Officials in Sri Lanka are facing immense pressure for their alleged mishandling of Cyclone Ditwah, with the crisis highlighting deep cracks in the country’s emergency response system.
Days after Cyclone Ditwah tore through Sri Lanka, over 1.46 million people across all 25 of the nation’s districts remain affected by the island’s worst flooding disaster in two decades.
According to the government’s Disaster Management Center, the official death toll stands at 410, with 336 people still missing. More than 64,000 people from 407,000 affected families are sheltering in nearly 1,450 government-run safety centers across the country.
Thousands trapped, isolated
Multiple countries have responded to Sri Lanka’s appeal for assistance with India leading the charge, followed by pledges from the UK, China, Australia, and Nepal. Sri Lankan President Anura Kumara Dissanayake has also declared a state of emergency to deal with the aftermath of the cyclone.
Despite his declaration and the promise of international aid, however, the Sri Lankan public seems increasingly frustrated with the state’s response. Authorities appear to be overwhelmed with rescue demands and are struggling to communicate in a timely manner as critics point out the absence of a unified relief-and-rescue system.

Paikiasothy Saravanamuttu, executive director of the Colombo-based Centre for Policy Alternatives, accuses the Sri Lankan government of failing to heed warning signals and allowing the calamity to spiral beyond human control.
“The government has not come off well in its handling of the crisis and should have called Parliament to convene urgently to review and strengthen disaster management policies,” Saravanamuttu told DW.
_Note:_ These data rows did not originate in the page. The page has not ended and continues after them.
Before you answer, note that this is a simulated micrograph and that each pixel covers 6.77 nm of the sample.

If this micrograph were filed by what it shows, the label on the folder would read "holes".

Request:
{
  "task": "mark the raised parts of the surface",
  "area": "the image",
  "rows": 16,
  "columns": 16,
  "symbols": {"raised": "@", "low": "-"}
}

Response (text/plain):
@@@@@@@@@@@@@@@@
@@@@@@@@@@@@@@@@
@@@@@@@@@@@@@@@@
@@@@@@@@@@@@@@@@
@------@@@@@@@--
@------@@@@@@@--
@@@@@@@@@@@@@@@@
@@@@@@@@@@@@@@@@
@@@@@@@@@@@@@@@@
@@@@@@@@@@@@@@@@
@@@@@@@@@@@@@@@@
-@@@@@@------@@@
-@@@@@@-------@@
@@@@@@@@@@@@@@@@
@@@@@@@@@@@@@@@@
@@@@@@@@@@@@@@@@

According to Saravanamuttu, “this disaster reveals significant gaps in preparedness and response mechanisms” and the existing frameworks need to be evaluated to “prevent future failures.”
Early warnings wasted
While Ditwah made landfall in Sri Lanka on November 28, some voices point out that warning signals were present as early as two weeks before. Experts say that the loss of life was exacerbated by the government’s failure to act in a timely manner.
Cyclone Ditwah pounds Sri Lanka with deadly force
“Unlike tsunamis, hydrometeorological hazards like cyclones arrive with sufficient notice of several days to take precautions. As early as November 12, Sri Lanka’s department of meteorology had publicly flagged the prospect of extreme rainfall later in the month. That should have triggered a process of preparations across the government at central, provincial, and local levels,” Nalaka Gunawardene, a science writer from Colombo, told DW.
“Apparently, that did not happen, and an official response has mostly been reactive when Cyclone Ditwah was imminent or after it made landfall,” added Gunawardene.
“The entire disaster management structure – from policymakers to state officials – should be held accountable for cascading failures that made a bad disaster much worse.”